Wednesday, March 18, 2009

Careful where you put your toes..and your cart

When you have your own toddler do you suddenly regress into an ape or a dinosaur or some amoeba or something and only think constantly of survival and nothing else?

I know, I know, the first thing coming to your mind right now is confusion. Or that unpleasant kind of laughter that comes before you know why you're laughing. People with toddlers? Hostile? How silly. But see what happens next time you and Lanee are at the WalMart peacefully checking out the tea/dried foods/something else aisle and you leave Lanee's cart two inches over the big important courteous middle line of the aisle because you're distracted for a second twirling around being silly. Some obnoxious young dad on a super hardcore mission to find gerber graduates for his precious starving toddler will come barreling into your comrade's cart with a very strategically placed diagonal hit from the hard plastic edge of his cart handle. Your cart goes flying, not to mention, runs over your toe. The guy'll huff and puff by you, flying down the aisle, somehow having positioned his precious toddler in the front seat so crumbs of precious spitty crackers dance sporadically into the air that you later crumble and pick, dried now, from your bangs.
Superdad rolls his eyes as hard as is physically possible while shuffling off at superhuman speeds to find the precious nutrition for his precious starving two-year-old who is sitting in the cart looking very precious. Also looking very contented and round, licking his tiny lips. He yawns. As if he just ate a small animal, or a gallon of ice cream. He's got sharp teeth and a vicious high-pitched cackle. These combined with drool and a striped t-shirt are frightening, to say the least.

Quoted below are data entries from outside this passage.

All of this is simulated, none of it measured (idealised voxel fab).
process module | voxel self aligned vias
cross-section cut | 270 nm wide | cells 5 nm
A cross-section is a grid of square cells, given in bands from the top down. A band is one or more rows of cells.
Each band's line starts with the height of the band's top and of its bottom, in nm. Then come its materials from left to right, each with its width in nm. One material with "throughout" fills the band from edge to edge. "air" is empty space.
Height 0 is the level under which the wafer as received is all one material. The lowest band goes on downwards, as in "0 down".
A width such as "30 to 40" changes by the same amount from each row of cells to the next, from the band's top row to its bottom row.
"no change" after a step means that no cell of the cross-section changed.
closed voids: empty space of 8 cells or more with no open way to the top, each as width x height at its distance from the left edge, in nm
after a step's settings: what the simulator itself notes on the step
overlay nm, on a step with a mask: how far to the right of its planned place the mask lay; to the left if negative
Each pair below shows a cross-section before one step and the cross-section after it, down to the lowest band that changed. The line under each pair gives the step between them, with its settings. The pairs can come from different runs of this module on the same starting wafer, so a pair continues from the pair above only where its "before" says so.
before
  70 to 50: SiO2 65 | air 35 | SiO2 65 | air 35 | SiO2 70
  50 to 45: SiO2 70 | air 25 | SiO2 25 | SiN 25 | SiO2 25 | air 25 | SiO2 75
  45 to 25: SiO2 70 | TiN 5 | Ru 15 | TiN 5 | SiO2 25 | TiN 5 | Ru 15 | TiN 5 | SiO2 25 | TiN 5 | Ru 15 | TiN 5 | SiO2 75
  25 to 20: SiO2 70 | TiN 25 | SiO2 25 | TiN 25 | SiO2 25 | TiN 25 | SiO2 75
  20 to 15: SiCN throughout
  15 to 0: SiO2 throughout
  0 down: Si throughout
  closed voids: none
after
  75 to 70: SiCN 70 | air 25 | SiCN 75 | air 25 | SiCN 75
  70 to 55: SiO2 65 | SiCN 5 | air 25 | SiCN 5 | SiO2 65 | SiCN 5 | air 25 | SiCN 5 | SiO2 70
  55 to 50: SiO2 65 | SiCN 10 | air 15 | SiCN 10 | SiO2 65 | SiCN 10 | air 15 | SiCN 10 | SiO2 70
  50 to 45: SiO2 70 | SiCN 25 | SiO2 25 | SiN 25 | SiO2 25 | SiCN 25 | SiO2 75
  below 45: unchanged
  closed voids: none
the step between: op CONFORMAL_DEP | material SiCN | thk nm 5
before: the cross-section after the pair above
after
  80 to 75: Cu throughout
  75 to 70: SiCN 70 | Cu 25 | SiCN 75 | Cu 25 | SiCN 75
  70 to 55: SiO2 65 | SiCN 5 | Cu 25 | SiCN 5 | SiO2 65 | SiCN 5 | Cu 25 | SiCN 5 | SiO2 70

I'm not seeing any ribs sticking out on this toddler, here. He's a fittest survivor. He could probably have me handcuffed to the gravy mix rack in five seconds and have gnawed my arm off in another seven.

So, Mr. Big Important Breadwinner Dad Man, I'm glad you are off so enthusiastically to rip from the shelves the bread you have won, but

A. Calm the heck down.
B. Your baby is fine.
C. The WalMart is not even on fire.
D. You're getting everything for cheaper here so stop STRESSING everybody OUT AROUND you.
E. Get the kid's teeth filed down. Scary.

F. Give those of us just becoming accustomed to aisle/cart etiquette and boundaries a little second.
G. You hurt my toe.


misc. said...

oh man I would just like to thank you for this post. I love having a hectic day full of stress and turmoil and then reading your latest post it just has an amazing calming effect ;). its tranquility helps me to calm down and get myself in a forgiving mood ;p thank you for the words.

Liesl said...

That was rather delightful to read, Julie. I've never had that experience, and hope to never will. Knock on wood.

Angelica said...

I'm not supposed to tell anyone this, but when you take your first kid in for their 18 month checkup they teach you the all-important shopping cart pit maneuver, along with the words to the Wonder Pets theme song and how to hide things like spinach and wheat germ in otherwise normal food in order to increase the chances of your child becoming the next Mary Lou Retton. They do warn you to use the pit maneuver only in the most dire of circumstances (precious starving children?), but I think people get hung up on the wheat germ and forget that part.

brycrasch said...

Oh no confusion here. You know where I work... parents of small children are retarded. I have never seen so many bad parenting decisions in my life till I got here.

A.J said...

ouch!Chek out my blog at

alisha said...

f that man.
if i ever encounter one of his kind, i'll punch them in the face. or at least give them a wretched school teacher scorning.